I’m interested in ways to encourage teachers to analyze their own instructional practices. What strategies does your school use to invite teachers to collaborate with one another through classroom observations and feedback outside of performance appraisal or review?
–Andre Potvin, Principal,Lester B. Pearson Catholic High School, Glouchester, Ontario, Canada
Videotape and Discuss Lessons
At Price Lab School, we spent more than two years participating in training through the Center for Authentic Intellectual Work (http://centerforaiw.com). Each teacher in our school videotaped himself or herself teaching a lesson, and teachers shared these videos in small focus groups. The group watched the lesson and provided the instructor with feedback. Although it’s not always easy seeing yourself teaching or getting feedback from colleagues, it gave us time to have constructive conversations about the quality of instruction, teacher assignments, and student work. Ultimately, these discussions led to changes in instruction and student assessments (both formative and summative). I believe that feedback from other teachers, who know the complexities of teaching, is one of the best ways to improve instruction.
–Amy Lockhart, Teacher, Malcolm Price Laboratory School, Cedar Falls, Iowa
Start with the Staff Room
A good place to begin spontaneous interaction and sharing is the staff room. Teachers can connect in a comfortable way, and conversations often lead to colleagues getting interested in what is being done in other classes. That’s what takes place at our school, where such informal observations have become popular. Sometimes I step into a class and find three teachers observing because they are interested in the successful strategy they heard about in the staff room. The teacher who is being observed does not feel threatened at all because it is not part of any appraisal system; it’s just one colleague sharing her know-how. Some of our teachers have become experts in different areas, and share their knowledge and expertise with colleagues. It’s a give-and-take interaction that benefits not only teachers, but also students.

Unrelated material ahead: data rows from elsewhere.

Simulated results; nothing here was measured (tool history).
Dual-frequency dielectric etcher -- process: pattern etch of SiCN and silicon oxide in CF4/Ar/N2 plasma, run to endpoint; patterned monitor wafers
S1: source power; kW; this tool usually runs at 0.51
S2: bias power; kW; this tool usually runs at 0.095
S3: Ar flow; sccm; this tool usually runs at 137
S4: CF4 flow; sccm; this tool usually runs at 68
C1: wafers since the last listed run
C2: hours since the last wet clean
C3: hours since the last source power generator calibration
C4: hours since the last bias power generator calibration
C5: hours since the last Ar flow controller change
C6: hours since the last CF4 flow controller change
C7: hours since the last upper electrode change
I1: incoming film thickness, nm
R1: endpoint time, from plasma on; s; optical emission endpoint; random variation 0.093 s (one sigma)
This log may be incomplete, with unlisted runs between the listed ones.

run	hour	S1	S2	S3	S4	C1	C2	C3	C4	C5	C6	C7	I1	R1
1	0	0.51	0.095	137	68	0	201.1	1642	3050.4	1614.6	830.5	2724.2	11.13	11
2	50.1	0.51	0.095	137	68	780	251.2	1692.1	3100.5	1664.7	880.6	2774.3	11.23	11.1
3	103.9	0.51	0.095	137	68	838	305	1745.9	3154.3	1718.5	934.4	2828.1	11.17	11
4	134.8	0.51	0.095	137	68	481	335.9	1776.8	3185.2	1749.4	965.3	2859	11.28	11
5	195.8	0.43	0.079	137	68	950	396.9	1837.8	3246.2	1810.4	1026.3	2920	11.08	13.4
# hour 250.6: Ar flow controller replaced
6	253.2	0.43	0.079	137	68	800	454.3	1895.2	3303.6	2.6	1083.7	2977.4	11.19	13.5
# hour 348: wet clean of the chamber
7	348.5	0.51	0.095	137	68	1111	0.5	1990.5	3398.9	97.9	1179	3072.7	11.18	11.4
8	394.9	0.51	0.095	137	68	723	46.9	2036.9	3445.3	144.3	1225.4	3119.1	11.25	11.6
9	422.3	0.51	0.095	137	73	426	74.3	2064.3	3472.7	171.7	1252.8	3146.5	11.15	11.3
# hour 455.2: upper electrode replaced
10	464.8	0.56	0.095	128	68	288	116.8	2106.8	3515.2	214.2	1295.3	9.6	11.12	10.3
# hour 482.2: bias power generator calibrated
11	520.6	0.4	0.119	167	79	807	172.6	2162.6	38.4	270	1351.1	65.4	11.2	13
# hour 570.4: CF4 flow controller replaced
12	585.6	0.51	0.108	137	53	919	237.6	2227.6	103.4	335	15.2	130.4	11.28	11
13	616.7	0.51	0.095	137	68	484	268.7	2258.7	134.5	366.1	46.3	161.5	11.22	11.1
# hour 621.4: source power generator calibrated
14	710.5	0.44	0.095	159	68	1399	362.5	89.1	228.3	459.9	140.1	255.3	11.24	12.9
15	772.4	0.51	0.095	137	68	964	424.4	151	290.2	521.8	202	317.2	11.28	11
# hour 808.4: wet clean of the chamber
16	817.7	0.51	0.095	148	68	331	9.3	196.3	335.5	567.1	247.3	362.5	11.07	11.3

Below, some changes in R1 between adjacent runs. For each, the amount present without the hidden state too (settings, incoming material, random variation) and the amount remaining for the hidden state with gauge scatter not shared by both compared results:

–Patsy Pouiller, Deputy Head, Primary, St. Andrew’s Scots School, Buenos Aires, Argentina
Offer a Choice of Professional Learning Communities
Teachers and administrators in our district consistently identify our professional learning communities (PLCs) as the best opportunity for collaboration that we offer. Our PLCs are voluntary; they are collegial groups of educators who come together regularly to learn about and focus on a topic. There are two nonnegotiables: PLCs must help teachers put what they learn into action; and they must provide an emotionally safe place where teachers feel collegial support and are free to take professional risks. Some of this year’s PLCs are Unleashing the Digital Artist in Each of Us (K-12 teachers), Comprehension and Collaboration (K-6 teachers), Integrating Technology using Bloom’s Technology Taxonomy (K-12 teachers), and Helping Students Become Better Editors of Their Own Writing (4-7 English/language arts teachers).
–Kimberly Kappler Hewitt, Director of Curriculum, Instruction, and Assessment, Oakwood City School District, Dayton. Ohio
Schedule Regular Collaboration Opportunities
We use a range of strategies to invite teacher collaboration. First, we have designated model classrooms for both literacy and math, in which a coach works closely with the classroom teacher to implement new curriculum and strategies and provide support and feedback. Second, we have weekly grade-level meetings during the school day in which teachers collaborate, set up observations, and provide feedback to one another. We also have early out every Monday so teachers can take part in weekly professional development; they spend much of this time working together to analyze student data, discuss lessons, and plan instruction. Finally, we have monthly intervention meetings in which classroom teachers and support staff meet to collaborate on the intervention work they are providing for specific students.
–Doreen Knuth, Principal, Bloomer Elementary School, Council Bluffs, Iowa
Establish Professional Learning Communities
I have found that a Professional Learning Community (PLC) works best for moving toward a culture of collaboration. The first step in creating an effective PLC is to develop a shared vision, mission, and goal. If all teachers on the PLC have buy-in, the collaboration will be meaningful, providing more effective learning experiences for students without any need to include performance incentives. Many resources exist to assist in developing PLCs–including websites, books, blogs, and videos that provide sample materials and information. In addition, there are conferences dedicated to establishing an effective school PLC, such as the Arkansas ASCD Annual Conference that will be held in June 2011. Developing a PLC is an ongoing process, but every step toward establishing an effective PLC is a step toward meaningful teacher collaboration.
–Misty M. LaCour, Assistant Professor of Education, Southern Arkansas University, Magnolia, Arkansas
Got a question? Each month in Educational Leadership‘s “Among Colleagues” column, practicing educators draw from their own experience to share advice about challenges their colleagues face. Send your question, along with a 100-word description to email@example.com, with the subject line “Teaching Dilemma.”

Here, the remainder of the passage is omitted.